Sarah has written many words of wisdom over the last few months. For someone who has had to deal with all the ups and downs of a parent showing rapid decline in mental function, it must certainly be a challenge. However, it is a much more difficult experience for those trapped in a constant state of upheaval and uncertainty.
Poor Jane seems to have slipped back a bit over the last few days. She no longer seems to trust me. She is constantly looking for her hubby and feels, at the moment, that this is her house and constantly asks me, “what are you doing here?”. The psychiatric nurses who come in, regularly tell me to try and change the subject, that if I do, she will come round. Her short term memory is so poor that left alone she will have forgotten what she had previously been worrying about. Sounds easy.

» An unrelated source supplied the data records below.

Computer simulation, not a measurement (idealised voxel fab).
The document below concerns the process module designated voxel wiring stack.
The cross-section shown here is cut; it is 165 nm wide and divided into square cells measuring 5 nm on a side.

I find it very difficult to stop her from going out “to get some fresh air”, as she is constantly telling me not to follow her. It’s really the unpredictability of the illness that baffles me. Haircut day, and I’m dropping Jane off at the local hairdressers and on entering the car going into one of the back seats she asks “well, isn’t Stephen coming with us?” How do you respond to a question like that?
Maggie has had a haircut too and she looks just fab – a real little schnauzer pup. My treat was a trip to Tesco to fill up the shelves and fridge. A phone call to the shop on my return – yes she’s absolutely fine, about another half an hour. Will I pick her up as a friend of sorts, or perhaps her lost Stephen? I don’t know. I never know. I cannot tell what she will be thinking. On arrival, I find that, yes, she’s unfortunately very much the same – rather confused and a bit upset with me – but her hair is very nice!
This condition is not only strange but curiously quite incomprehensible, as after a superb
Tesco curry (or not) Jane seemed to improve and even apologised for being so horrible to me. She is settled after her nightly visit from Andrea one of the home care team and is sitting in her cosy dressing gown watching “Death in Paradise”.
I think there is a bit of paradise here from time to time you know, which makes me smile and gives me a belief that there may be more to come. Hopefully.